Wagner mercenaries offered chance to serve in Russia, Putin says

A Wagner mercenary in an armoured vehicle in a street near the headquarters of Russia's Southern Military District in the city of Rostov-on-Don, Russia, during their mutiny against Moscow's military leadership on June 24, 2023 [File: Stringer/Reuters]

Russian President Vladimir Putin has said he offered Wagner mercenaries the opportunity to continue serving together in Russia after their mutiny last month against Moscow’s military leadership.

Interviewed by the Russian daily Kommersant on Thursday, Putin said his offer was one of several he made at a meeting with approximately three dozen Wagner fighters and their founder Yevgeny Prigozhin, five days after Wagner forces staged a short-lived revolt last month.

Under Putin’s offer, the mercenary force could remain serving under their current commander, who the newspaper identified only by his call sign of “Grey Hair”.

Kommersant said Putin spoke of meeting 35 Wagner fighters and Prigozhin in the Kremlin and offering them options for the future, including remaining under their commander of 16 months.

“All of them could have gathered in one place and continued their service,” Kommersant quoted Putin as saying.

“And nothing would have changed. They would have been led by the same person who had been their real commander all that time.”

As Putin is the army’s commander-in-chief, he seemed to be implying that the mercenary force would remain within the Russian military, although he did not say that explicitly.

“Many of them nodded when I said this,” Kommersant quoted Putin as saying.

However, Prigozhin disagreed, it reported.

“Prigozhin … said after listening: ‘No, the boys won’t agree with such a decision,'” Kommersant quoted Putin as saying.

Putin also indirectly admitted to Kommersant that the Russian leadership had been relying on a private military organisation that operated beyond the scope of Russian law.

He told the newspaper there was no possibility of Wagner remaining in its current form.

“Wagner does not exist,” Putin told Kommersant. “There is no law on private military organisations. It just doesn’t exist.”

Wagner fighters played a key role in the Russian army’s advance into eastern Ukraine and were the driving force in the capture of the city of Bakhmut in May, after months of battles.

But Prigozhin constantly accused Russia’s military chiefs of failing to back his men and of even cutting his allocation of artillery shells and other munitions at key times in the battle for Bakhmut.

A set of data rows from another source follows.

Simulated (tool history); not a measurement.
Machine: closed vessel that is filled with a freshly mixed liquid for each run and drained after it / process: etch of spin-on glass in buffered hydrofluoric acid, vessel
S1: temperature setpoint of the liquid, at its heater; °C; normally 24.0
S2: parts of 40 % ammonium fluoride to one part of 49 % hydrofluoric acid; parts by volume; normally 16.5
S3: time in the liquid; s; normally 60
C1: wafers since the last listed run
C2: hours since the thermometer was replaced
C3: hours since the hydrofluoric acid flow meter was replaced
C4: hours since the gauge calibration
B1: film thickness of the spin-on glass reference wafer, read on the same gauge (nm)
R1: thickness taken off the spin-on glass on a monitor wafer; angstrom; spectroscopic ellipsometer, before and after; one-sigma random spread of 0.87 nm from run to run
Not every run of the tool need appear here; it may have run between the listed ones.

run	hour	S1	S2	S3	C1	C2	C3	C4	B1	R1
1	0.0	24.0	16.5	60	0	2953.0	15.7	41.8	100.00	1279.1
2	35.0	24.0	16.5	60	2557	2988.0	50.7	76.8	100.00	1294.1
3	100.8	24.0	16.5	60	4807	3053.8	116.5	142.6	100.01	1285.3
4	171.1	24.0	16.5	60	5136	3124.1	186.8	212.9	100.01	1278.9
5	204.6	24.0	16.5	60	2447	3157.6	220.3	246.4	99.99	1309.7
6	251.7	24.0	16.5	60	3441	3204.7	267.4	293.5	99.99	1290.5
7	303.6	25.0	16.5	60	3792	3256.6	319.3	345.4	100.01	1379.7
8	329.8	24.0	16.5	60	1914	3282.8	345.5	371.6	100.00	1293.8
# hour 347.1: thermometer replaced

After months of verbal attacks on the military hierarchy, Wagner fighters crossed from Ukraine into Russia and took control of the southern city of Rostov-on-Don on June 24 as other units made a dash towards Moscow.

But the Wagner mutiny ended as abruptly as it started, when Prigozhin, only 24 hours into the mutiny, announced that his forces had halted their advance after being offered a deal under which they could resettle in Belarus, and criminal charges against them would not be pursued.

Prigozhin’s whereabouts are not currently known and, by last week, his forces had yet to take up the offer of decamping to Belarus.

On Wednesday, Russia’s defence ministry said Wagner was completing its handover of heavy weapons to Russia’s regular armed forces while the Pentagon said the mercenary force was not participating in military operations in Ukraine in any significant way.

“At this stage, we do not see Wagner forces participating in any significant capacity in support of combat operations in Ukraine,” Pentagon spokesperson Air Force Brigadier General Patrick Ryder said on Thursday.

The Institute for the Study of War (ISW), a think tank based in Washington, DC, said on Thursday that geolocated video footage appeared to show Wagner forces travelling in a convoy on Russia’s M4 motorway in the Voronezh region in what appeared to be a redeployment likely from field camps in the rear of Russian-occupied Ukraine.

A Russian military blogger claimed that the footage featured the convoy being escorted by Russian police and included buses with Belarusian licence plates, “possibly indicating the convoy’s destination”, the ISW said.